The Specials

From November 2009

The warm-up DJ certainly knew what he was doing last Thursday at Edinburgh's Corn Exchange. If the evening's entertainment had ended after he played A Town Called Malice by the Jam, Geno by my beloved Dexys & the Clash's London Calling I would have gone home happy.

If the evening's entertainment had ended after the Specials bounced onto the stage and raced through Do The Dog, (Dawning Of A) New Era & Gangsters I would have gone home very happy. But it didn't end there. Oh no, it didn't end there.

My memories of the Specials when they first appeared 30 years ago are a bit vague. I remember listening to Ghost Town in a damp tent near Eddleston. I remember watching them on Top Of The Pops and thinking that Terry Hall was the epitome of understated cool. I remember John Peel playing all 5 tracks of the Too Much Too Young E.P. the day it got to no. 1. (Around the same time I also remember him playing Ring My Bell by Anita Ward. I learned something that evening but that's another story for another day.) I bought some of the Specials' records but never had any inclination to see them live. Apart from anything else I wouldn't even have known where or when they were playing.

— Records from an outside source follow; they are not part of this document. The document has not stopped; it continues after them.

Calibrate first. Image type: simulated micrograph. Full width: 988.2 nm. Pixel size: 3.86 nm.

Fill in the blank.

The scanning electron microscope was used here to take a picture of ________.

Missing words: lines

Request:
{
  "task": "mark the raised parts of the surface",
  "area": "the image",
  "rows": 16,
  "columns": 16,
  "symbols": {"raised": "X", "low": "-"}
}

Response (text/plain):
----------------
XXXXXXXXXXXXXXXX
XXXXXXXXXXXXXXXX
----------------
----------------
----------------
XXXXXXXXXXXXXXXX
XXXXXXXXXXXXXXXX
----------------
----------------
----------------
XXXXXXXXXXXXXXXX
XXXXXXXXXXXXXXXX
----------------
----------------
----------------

So not exactly a hardcore Specials fan but the 7-piece from Coventry must have wormed their way into my subconscious. Over the years I've kept coming back to their music and they are now synonymous with my youth. So much so that when their 30th anniversay tour kicked off in April this year I decided not to go on the basis that some things are best left as memories. Or maybe I couldn't be bothered travelling to Glasgow. Probably the latter as I wasted no time buying a ticket when it was announced that they would be playing Edinburgh in November.

The strange thing was - despite everyone in the audience knowing every word of every song that was played - Thursday night didn't feel like a trip down memory lane. Man At C&A, Nite Klub, Little Bitch & the rest kept coming with a freshness & raw energy that would shame many younger bands. Hall, Golding, Staple et al looked like they were having a ball and sent 3,000 people home with smiles on their faces. And in my case and a good few others, beer on my head. Why do people do that? A small price to pay for a 2 Tone tour de force.